Jones To Appeal Ruling Excluding Lewinsky From Her Case
WASHINGTON (AllPolitics, Feb. 2) -- Paula Jones will appeal last week's federal court ruling excluding ex-White House intern Monica Lewinsky from the Jones case and halting evidence-gathering related to her, Jones' lawyers said Monday.
John Whitehead, president of the Rutherford Foundation, the group paying Jones' legal expenses, said, "a very important part of the case was taken away from us" by Judge Susan Webber Wright's rulings.
Meanwhile, President Bill Clinton's attorney, Bob Bennett, filed a new motion Monday with the judge that the scheduled May 27th trial date be moved to "March 23, 1998, or the earliest date thereafter that is convenient for the court." Bennett's new motion cited "substantial leaks of sealed discovery in this case [that] continue unabated and further support this request."

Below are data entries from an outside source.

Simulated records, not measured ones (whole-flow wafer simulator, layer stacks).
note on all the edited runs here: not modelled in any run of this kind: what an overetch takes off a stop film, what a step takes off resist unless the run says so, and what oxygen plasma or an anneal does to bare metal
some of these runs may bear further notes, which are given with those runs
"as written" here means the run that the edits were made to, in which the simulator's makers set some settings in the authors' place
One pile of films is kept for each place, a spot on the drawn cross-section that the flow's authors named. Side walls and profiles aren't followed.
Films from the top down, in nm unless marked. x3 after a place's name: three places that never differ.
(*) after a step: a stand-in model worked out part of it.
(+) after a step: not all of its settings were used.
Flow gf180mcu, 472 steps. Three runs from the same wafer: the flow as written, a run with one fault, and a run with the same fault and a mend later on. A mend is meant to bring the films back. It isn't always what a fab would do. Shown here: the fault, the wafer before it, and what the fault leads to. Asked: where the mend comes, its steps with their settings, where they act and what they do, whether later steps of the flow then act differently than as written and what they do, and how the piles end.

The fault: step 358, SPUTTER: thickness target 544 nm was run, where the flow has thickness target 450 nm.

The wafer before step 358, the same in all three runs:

"Most recently these leaks include detailed references purportedly to the sealed deposition testimony of the president, and references to the deposition of a purported witness in this case, the transcript of which Newsweek claims to have seen ... The overwhelming weight of these leaks seem to favor plaintiff."
Last week, Wright ruled that while the Lewinsky matter might have some relevance it had no bearing on the "core issues" in the Jones case. She excluded Jones' lawyers from bringing up Lewinsky when the Jones case comes to trial in late May.
"The thing about the Monica Lewinsky deposition that was postponed was that we thought that that was going to lead to a lot more evidence. That's why it's called discovery; discovery leads to a lot more evidence and we were precluded from even doing that," Whitehead said.
"So we thought that a very important part of the case was taken away from us," he added. "At this point in time, we're moving to see how we can appeal this and what we're going to do, so this matter is not over yet."
Jones, a former clerical worker in Arkansas, claims that on May 8, 1991, while Clinton was Arkansas governor and she was a state employee, he invited her to a hotel room in Little Rock, Ark., exposed himself and asked that she perform oral sex. She said she rebuffed his advances and subsequently suffered a hostile work environment.
The Whitewater grand jury is investigating charges that Clinton had a sexual relationship with Lewinsky and then tried to get her to lie about it.
In the affidavit which Lewinsky gave to Jones' attorneys, she denied
having a sexual relationship with the president and also denied that he or his friends tried to persuade her to lie under oath to cover up the affair.